Richard Sproat (Google Research) “Neural Models of Text Normalization for Speech Applications”
3400 N Charles St
Baltimore, MD 21218
Speech applications such as text-to-speech (TTS) or automatic speech recognition (ASR), must not only know how to read ordinary words, but must also know how to read numbers, abbreviations, measure expressions, times, dates, and a whole range of other constructions that one frequently finds in written texts. The problem of dealing with such material is called text normalization. The traditional approach to this problem, and the one currently used in Google’s deployed TTS and ASR systems, involves large hand-constructed grammars, which are costly to develop and tricky to maintain. It would be nice if one could simply train a system from text paired with its verbalization.

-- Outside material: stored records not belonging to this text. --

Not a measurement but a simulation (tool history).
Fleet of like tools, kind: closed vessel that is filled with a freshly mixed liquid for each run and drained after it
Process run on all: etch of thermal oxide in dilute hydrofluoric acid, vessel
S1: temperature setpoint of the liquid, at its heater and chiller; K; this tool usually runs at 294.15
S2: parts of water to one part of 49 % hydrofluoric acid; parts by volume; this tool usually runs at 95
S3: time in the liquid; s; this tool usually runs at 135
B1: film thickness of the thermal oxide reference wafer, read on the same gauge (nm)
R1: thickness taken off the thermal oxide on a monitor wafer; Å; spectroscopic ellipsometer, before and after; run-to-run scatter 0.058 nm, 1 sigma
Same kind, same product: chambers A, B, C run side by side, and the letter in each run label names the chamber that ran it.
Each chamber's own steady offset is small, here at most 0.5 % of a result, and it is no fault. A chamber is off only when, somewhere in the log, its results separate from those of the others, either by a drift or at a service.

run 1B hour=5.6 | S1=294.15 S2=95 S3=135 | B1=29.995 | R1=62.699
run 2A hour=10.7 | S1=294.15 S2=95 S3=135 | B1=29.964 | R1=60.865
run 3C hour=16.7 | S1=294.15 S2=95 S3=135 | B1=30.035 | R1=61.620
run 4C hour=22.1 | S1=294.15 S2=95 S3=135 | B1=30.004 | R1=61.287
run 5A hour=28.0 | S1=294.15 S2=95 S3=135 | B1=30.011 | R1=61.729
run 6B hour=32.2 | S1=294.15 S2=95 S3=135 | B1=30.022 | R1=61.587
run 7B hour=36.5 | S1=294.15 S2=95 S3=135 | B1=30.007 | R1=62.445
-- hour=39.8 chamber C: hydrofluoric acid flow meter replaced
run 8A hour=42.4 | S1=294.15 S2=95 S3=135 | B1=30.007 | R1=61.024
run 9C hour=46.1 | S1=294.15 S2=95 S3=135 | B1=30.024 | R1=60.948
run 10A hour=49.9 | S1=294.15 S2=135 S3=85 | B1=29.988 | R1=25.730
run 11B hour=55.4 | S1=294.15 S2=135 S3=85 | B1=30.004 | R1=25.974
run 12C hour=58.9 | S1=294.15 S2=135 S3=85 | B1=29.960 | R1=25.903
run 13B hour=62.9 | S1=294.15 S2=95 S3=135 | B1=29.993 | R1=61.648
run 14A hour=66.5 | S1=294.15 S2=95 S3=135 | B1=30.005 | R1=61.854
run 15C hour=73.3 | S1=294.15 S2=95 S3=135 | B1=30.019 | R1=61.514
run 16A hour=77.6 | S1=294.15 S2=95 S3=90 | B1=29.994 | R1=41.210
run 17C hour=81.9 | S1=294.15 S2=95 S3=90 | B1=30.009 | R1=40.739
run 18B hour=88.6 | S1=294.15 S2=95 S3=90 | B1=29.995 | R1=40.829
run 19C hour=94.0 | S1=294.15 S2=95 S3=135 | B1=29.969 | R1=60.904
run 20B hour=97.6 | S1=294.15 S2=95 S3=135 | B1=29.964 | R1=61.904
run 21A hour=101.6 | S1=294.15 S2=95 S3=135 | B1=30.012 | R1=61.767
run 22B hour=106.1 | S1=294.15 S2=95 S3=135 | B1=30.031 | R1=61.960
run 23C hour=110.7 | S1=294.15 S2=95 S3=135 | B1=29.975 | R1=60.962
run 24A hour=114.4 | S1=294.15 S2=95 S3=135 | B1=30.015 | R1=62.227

I will present our work on applying neural sequence-to-sequence RNN models to the problem of text normalization. Given sufficient training data, such models can achieve very high accuracy, but also tend to produce the occasional error — reading “kB” as “hectare”, misreading a long number such as “3,281” — that would be problematic in a real application. The most powerful method we have found to correct such errors is to use finite-state over-generating covering grammars at decoding time to guide the RNN away from “silly” readings: Such covering grammars can be learned from a very small amount of annotated data. The resulting system is thus a hybrid system, rather than a purely neural one, a purely neural approach being apparently impossible at present.
(Joint work with Ke Wu, Hao Zhang, Kyle Gorman, Felix Stahlberg, Xiaochang Peng and Brian Roark).